This article argues against all three views, closing the door on the notion that faith is even a tiny part of God’s gift in Eph 2:8. Finally, the correct alternative will be given. This approach stays true to this passage’s actual subject: eternal salvation is by grace.
II. VIEW 1: TOUTO (“THIS”) REFERS TO FAITH AS GOD’S GIFT
Despite being popular among Calvinists, this view faces huge hurdles. First, it disrupts the passage’s flow with a parenthesis. Second, it abandons Paul’s normal usage of neuter singular forms of the demonstrative pronoun houtos (“this”).
A. Distortion #1: Being Made Alive Precedes Faith
Few realize that treating faith as God’s gift makes part of Eph 2:8 parenthetic. James Candlish admitted this in 1895:
…the majority of modern interpreters, including Calvin,2 refer it [“this is not of yourselves”] to salvation. The chief reason for this latter opinion is that the following clause (ver. 9), “not of works,” can hardly be connected with faith, but must refer to salvation. But it is quite in Paul’s style to interrupt the direct connection of his thoughts by a parenthetic clause such as this, so that the construction would be: “by grace ye have been saved through faith… not of works”; while the words, “and that not of yourselves, God’s is the gift,” come in as a parenthesis [explaining the source of faith].3
Treating faith as God’s gift requires a parenthetic interruption.4 Abraham Kuyper embraced this idea. He explicitly inserts parentheses:
For then it reads: “You are saved by mere grace, by means of faith. (Not as tho[ugh] by this means of faith the grace of your salvation would be partly not of grace: no indeed not, for even that faith is not of yourselves, it is the gift of God.) And, therefore, saved through faith, not of works, lest any man should boast, for we are His workmanship.”
But then this creates a parenthesis, which is perfectly true; but even this is truly Pauline (emphasis in original).5
Like Kuyper, Candlish claimed to expect a parenthesis here: “…it is quite in Paul’s style to interrupt the direct connection of his thoughts by a parenthetic clause such as this.” Though Paul is not averse to inserting parentheses, Candlish did not know that the hallmark of parentheses is that they lack “proper syntactical connection,” as A. T. Robertson’s introduction to that topic contends: “Such a clause, inserted in the midst of the sentence without proper syntactical connection, is quite common in the N. T.”6
Ephesians 2:5f illustrates Robertson’s point that parenthetic portions are “without proper syntactical connection.” Specifically,
…He [God] made alive together with Christ [third person main verb] (by grace you have been saved)7 [parenthetic second person verb] and He raised together and seated together… [third person main verbs]
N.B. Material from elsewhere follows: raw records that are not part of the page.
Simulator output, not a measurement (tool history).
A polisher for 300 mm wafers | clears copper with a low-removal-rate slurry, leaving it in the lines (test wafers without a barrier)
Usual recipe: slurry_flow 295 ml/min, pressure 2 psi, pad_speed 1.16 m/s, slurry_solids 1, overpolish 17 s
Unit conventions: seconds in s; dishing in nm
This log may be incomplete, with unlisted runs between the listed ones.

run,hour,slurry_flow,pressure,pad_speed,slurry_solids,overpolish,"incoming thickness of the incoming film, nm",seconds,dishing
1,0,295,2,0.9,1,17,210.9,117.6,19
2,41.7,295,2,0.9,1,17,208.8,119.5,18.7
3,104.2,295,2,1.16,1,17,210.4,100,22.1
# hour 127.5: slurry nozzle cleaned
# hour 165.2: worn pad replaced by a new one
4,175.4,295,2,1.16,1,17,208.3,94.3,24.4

The phrase “By grace you have been saved” in 2:5 is parenthetic because the second person verb is “without proper syntactical connection.” Parentheses belong in 2:5f because part of the sentence lacks proper syntactical connection. However, that does not apply in 2:8. Even Candlish admits that the phrase “and that not of yourselves” has a proper syntactical connection: “Whether the following clause, ‘and that not of yourselves,’ refers to faith, or to ‘ye have been saved,’ is a doubtful question; for both interpretations are grammatically possible…” [emphasis added].8
Candlish fractures Paul’s thought here with a theologically motivated parenthesis. Apparently, he embraced the Calvinistic supposition that “dead” (Eph 2:1 and 5) denotes inability. However, Paul’s grammar precludes such a definition for dead: People are saved (made alive) through faith. Timothy Nichols argues persuasively in that:
In their own chosen terminology, what each commentator [Lincoln, Wood, Alford, Lenski, Eadie, Anders, Bruce, Martin, Hoehner, Beare and Wedel, Simpson, Abbott, Hodge, and Robertson] affirms is this: faith is the instrumental cause of salvation, but grace is the principle cause [emphasis in original].9
Instrumental cause must precede (by at least a split second) the action that is effected. A simple, but profound implication is that instrumental means must precede (even by a millisecond) the action for which it is a means. An illustration may help:
The car started through Mr. Smith’s turning the key. (Key turns, then car starts.)
Ephesians were made alive (saved) through faith. (Faith first, then one is made alive.)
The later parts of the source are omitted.